Shinhan unlocks a world of opportunitiesWhen it comes to her future career, Kim Young-joo, a 21-year-old college student with a severe visual impairment, has always felt limited.
Kim’s parents and teachers have tried to nudge her into applying for a role as a public servant due to the job security and a government quota that guarantees a certain number of jobs for people with impairments.
But Kim, who is interested in music and broadcasting, has bigger aspirations. She wants to find out how other people with impairments from around the world find their best career through a program called Global Challenges of Youth with Disabilities.
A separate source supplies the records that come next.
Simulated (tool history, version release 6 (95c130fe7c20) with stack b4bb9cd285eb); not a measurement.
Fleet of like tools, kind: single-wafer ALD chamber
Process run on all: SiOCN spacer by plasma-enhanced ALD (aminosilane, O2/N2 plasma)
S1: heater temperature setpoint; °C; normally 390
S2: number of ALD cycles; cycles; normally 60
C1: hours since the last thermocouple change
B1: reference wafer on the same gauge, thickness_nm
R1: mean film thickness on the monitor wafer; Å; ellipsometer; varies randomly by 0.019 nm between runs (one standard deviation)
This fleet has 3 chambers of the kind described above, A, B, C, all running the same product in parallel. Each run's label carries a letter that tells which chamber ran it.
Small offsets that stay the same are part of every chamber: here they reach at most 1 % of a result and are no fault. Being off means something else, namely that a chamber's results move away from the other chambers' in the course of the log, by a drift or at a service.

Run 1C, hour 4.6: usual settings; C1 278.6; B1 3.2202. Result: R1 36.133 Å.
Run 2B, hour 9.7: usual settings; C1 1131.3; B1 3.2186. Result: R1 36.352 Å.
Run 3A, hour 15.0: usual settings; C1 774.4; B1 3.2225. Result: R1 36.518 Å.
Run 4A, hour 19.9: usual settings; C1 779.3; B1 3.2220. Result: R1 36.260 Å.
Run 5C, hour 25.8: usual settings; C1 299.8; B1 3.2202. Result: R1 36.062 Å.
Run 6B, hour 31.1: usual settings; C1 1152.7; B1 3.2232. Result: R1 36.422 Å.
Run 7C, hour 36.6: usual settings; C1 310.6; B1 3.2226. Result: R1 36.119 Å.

Shinhan Financial Group launched this year’s edition of the overseas program for people with impairments on Thursday, bringing together participants from different countries around the world.
The annual program allows participants to explore different topics related to disabilities and visit overseas sites or institutions with advanced systems for impaired people.
Shinhan has spent 4.8 billion won ($4.1 million) on the program so far, according to a source at the group.
Marking the 15th anniversary, this year’s edition will bring together 66 people between ages 18 and 34 from Korea and other countries such as India, Indonesia, Georgia and Vietnam.
Chairman Cho Yong-byoung attended a launch event held Thursday at the Federation of Korean Industries Hall in Yeouido, western Seoul.
“I was impressed by the ideas that combine the notion of the fourth industrial revolution with disabilities and internet technology,” Cho said. “I hope that each team finds their own way of resolving the issue in selected countries.”
Participants are divided into six teams depending on the topics ranging from studying how people with impairments live in their host country to vocational programs and looking into technological advances of assistive devices.
Kim’s team - dubbed Ganaljigi - will fly to New York to look into the recruiting environment for people with impairments.
“While people with disabilities are often discouraged from exploring different job opportunities, I heard that the United States has a more supportive system and culture,” Kim said.
“Among the different cities, we chose New York because it is known for respecting diversity.”
Her team, made up of students at Konkuk University, will travel to meet people from the New York State Commission for the Blind and the U.S. National Federation of the Blind.
Another group named Barrier Free plans to visit Australia to delve into the country’s development of assistive technology. They will attend a conference called i-CREATe held in Canberra. The conference lets students from around the world demonstrate different assistive technologies for the elderly and people with impairments.
“We will showcase one of our devices there,” said Lee jin-woo, a 22-year-old student with a visual impairment and a member of the team. “Australia is known for having a high level of disability technology and welfare system. So we’d like to learn from the advanced systems.”
Meitia Ekatina, a 28-year-old from Indonesia, belongs to a team consisting of non-Korean members.
Ekatina, whose left leg has been amputated, and her team will study Korea’s support programs and transportation systems for people with impairments.
“We’ve visited different institutions and I was impressed by the vocational programs at Korea Employment Agency for the Disabled and how inclusive their support is,” she said.